Technological Comparison of Pressure Profiles for Vortexx® Nozzles versus Standard Nozzles

The Vortexx^® Fluted Jet has a patented interior surface geometry that produces a pressure distribution on the surface that varies with each radial plane. The first figure, Periodic Planes in Vortexx^® Nozzle illustrates how destroying the axisymmetry of a classical jet can make the negative pressure cell (which for the classical nozzle lies above the impingement surface) intersect the surface, thereby creating a suction on the surface.

The other two figures, Pressure Profile - Bottom and - Side View show a "three flute" version of the Vortexx^® nozzle. The figures are color contour level plots showing the fluctuations in pressure within the flow. The surface colors denote (approximate) pressure values from +70 psi (light blue) to hydrostatic (dark blue) to -12 psi (red).

The side view sketches, to scale, how the pressure drops off from maximum in the center to below hydrostatic (and thus becomes an actual suction in some applications) over a significant region. That region corresponds to the three red segments in the bottom view. The pressure distribution in the second plane is mainly positive but does drop below hydrostatic in some regions (shown dark green in the other two figures). 

Click on a picture to see it in a larger size.

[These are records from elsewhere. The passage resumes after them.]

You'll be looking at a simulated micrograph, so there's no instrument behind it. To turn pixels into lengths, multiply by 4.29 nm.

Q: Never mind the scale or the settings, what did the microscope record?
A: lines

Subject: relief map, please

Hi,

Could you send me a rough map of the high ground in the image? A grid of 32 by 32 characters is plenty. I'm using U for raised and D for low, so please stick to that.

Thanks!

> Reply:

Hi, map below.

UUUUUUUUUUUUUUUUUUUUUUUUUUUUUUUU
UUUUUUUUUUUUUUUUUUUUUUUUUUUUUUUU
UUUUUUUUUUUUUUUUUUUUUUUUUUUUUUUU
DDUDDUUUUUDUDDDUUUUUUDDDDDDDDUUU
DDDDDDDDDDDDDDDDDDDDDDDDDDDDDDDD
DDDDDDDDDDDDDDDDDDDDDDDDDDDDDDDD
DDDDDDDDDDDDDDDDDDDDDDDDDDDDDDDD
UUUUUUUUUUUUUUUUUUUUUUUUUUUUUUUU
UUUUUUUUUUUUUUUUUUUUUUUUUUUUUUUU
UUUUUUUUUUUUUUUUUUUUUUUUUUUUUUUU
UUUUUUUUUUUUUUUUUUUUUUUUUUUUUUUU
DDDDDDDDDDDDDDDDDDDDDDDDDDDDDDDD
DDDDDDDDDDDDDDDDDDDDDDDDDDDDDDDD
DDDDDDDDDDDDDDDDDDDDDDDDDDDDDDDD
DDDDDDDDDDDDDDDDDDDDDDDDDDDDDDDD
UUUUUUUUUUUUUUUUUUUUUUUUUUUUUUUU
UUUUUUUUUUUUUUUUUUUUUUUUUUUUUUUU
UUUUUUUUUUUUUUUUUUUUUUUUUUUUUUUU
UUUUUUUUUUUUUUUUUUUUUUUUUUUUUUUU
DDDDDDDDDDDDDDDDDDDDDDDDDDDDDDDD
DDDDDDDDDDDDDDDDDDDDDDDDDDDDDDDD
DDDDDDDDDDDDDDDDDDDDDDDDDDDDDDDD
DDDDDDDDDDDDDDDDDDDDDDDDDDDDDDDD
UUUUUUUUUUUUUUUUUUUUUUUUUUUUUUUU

Periodic Planes in Vortexx® Nozzle	Pressure Profile - Bottom View	Pressure Profile - Side View

Conventional Technology

Classic Circular Nozzle	Pressure Profile - Bottom View	Pressure Profile - Side View

The classic circular nozzle, shown in the left figure, produces only positive pressure against the surface. The figure sketches a cell of negative pressure lying above the impingement surface.

The Pressure Profile - Bottom and - Side View are color contour level plots of the radial section showing the rapid decline in pressure from the center point maximum to outer minimum (hydrostatic) value. The surface colors denote (approximate) pressure values from +70 psi (light blue) to -12 psi (red). Note that the pressure does not dip below hydrostatic (dark blue).